Maybe that's something for a further post.

White Canvas

Last year, on my Bolivia trip, Jezz said to me 'it's not that you like snow Bruce, it's just that you like white'.

I think Jezz hit on something with his humorous comment.

I do like white.

Over the past few years, as my photographic style has simplified, it's as if that 'white' that Jezz speaks off, has become something I seek, because it has a few properties about it that I find are an aid to my compositions and inspiration.

Like a blank canvas, these white spaces allow me to reduce the content of the frame down to the most elemental building blocks. Less objects in the frame can often suggest a much simplified view.

But these white spaces also allow the objects that I do include in the frame to be more separated out; for them to have breathing space around them. This breathing space implies a sense of calm to the photograph.

Snow is the epitome of space and 'nothingness'. Which is why I think I'm often attracted to the colder regions. There is something unblemished about Snow and Ice. It rarely has the mark of man on it, and through it, we are allowed to place upon it our own visions of what is or isn't there. And that's what space in photographs does for us - it allows us to have more freedom to conjure up our own thoughts and dreams.

So although Jezz thinks I like white, I really like space. Space in a photograph allows for things to be more calm. Space also allows for the image to be more simplified. Space is good.

But it's not just Snow that gives us this. We can reach similar levels of space and simplification by using other surfaces. Large areas of sand on beaches is another example, and so too is anything that has a simple texture and area to it with almost no break to its own continuity. This continuity I speak off, allows the eye to pass over, to float by and head towards the subjects we do wish the viewer to rest their eyes upon.

By isolating out regions of the landscape where it seems as though nothing is going on, we can create images where it feels as though there is more going on than meets the eye. Less is more. And by removing distracting tones, or overly complex structures in our images, we reduce our message down to one that is concise. Our message becomes much easier to digest, and more coherent as a result. Good images have often simple, but strong messages.

Yes, space in the landscape is good.

A matter of 'flow'

One of the things I love about square aspect-ratio right now, is it's ability to help project the 'graphic' elements within the frame.

I found these dark sand lines - from a river outflow on Lagg bay on the Isle of Eigg during last April's workshop there. I was showing others how they act as a beautiful lead in, so long as we could distill it down to the most elegant sections of the 'fingers' - i.e, not have too much of them in. I felt I wanted to get closer, but as you'll see if you look at the final image in this post - that didn't quite happen when I tried the same shot with the Hasselblad 40 mm lens. So I think this 50mm version works the best.

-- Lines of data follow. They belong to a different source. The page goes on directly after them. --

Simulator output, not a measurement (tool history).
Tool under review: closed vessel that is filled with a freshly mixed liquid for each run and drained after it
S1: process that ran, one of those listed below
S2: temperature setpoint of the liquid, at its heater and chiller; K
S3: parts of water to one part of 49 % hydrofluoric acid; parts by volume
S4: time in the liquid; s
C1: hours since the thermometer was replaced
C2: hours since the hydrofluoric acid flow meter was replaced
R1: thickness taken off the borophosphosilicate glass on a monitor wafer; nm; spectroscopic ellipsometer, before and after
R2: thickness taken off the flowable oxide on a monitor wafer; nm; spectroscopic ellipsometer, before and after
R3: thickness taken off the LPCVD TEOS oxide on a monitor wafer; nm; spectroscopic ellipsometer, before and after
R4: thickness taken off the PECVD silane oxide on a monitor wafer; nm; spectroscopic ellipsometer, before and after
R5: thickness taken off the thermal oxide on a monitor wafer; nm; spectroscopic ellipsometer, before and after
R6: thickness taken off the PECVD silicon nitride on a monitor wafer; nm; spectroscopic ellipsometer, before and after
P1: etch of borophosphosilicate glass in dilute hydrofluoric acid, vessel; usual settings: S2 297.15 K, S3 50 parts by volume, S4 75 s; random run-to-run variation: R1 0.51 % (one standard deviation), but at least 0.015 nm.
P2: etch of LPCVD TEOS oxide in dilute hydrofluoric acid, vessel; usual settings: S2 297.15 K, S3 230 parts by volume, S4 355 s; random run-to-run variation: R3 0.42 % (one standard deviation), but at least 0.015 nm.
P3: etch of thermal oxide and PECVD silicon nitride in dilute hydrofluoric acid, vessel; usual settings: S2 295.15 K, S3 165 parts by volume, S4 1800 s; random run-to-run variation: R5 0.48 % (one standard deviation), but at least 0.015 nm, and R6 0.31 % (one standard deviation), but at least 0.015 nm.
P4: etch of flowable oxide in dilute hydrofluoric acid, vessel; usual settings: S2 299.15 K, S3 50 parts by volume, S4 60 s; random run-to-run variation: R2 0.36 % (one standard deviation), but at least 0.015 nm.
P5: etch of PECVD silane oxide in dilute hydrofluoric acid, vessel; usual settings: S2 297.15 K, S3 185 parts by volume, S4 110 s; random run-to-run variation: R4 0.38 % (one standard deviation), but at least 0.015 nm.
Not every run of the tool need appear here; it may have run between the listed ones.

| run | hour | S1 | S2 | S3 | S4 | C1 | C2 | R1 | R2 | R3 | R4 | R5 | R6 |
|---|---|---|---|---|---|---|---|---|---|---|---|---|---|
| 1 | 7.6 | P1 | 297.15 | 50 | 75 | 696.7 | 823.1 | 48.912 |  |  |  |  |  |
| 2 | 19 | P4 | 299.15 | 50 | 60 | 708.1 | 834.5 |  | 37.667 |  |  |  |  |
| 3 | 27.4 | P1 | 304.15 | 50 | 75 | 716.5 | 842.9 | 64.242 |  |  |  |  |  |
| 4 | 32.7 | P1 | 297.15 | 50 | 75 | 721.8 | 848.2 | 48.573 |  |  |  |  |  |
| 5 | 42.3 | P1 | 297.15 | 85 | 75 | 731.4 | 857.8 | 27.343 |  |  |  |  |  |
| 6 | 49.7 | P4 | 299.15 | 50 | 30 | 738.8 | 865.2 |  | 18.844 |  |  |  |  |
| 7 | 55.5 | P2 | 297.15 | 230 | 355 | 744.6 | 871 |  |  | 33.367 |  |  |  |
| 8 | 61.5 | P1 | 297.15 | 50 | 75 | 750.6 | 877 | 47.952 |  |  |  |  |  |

But this image is really about reading from right to left I feel. Let's now look at an image shot from up on Pescado island, on the Bolivian Altiplano Salar de Uyuni....

My eye walks into the frame from the bottom left and then up to the mid far right. Your eye may walk the scene differently, as I've discovered during my workshops that everyone has a different way of interpreting images.

While we were on Pescado island, I was really drawn to the colour of the sky, and it's so hard to get a nice shot of the cactus, when Jezz, on the trip pointed to what was happening behind us, I could sense that I should use the curve in the foreground to lead up into the frame. It was also a great opportunity to show the cactus on Pescado island too (so that made me very happy).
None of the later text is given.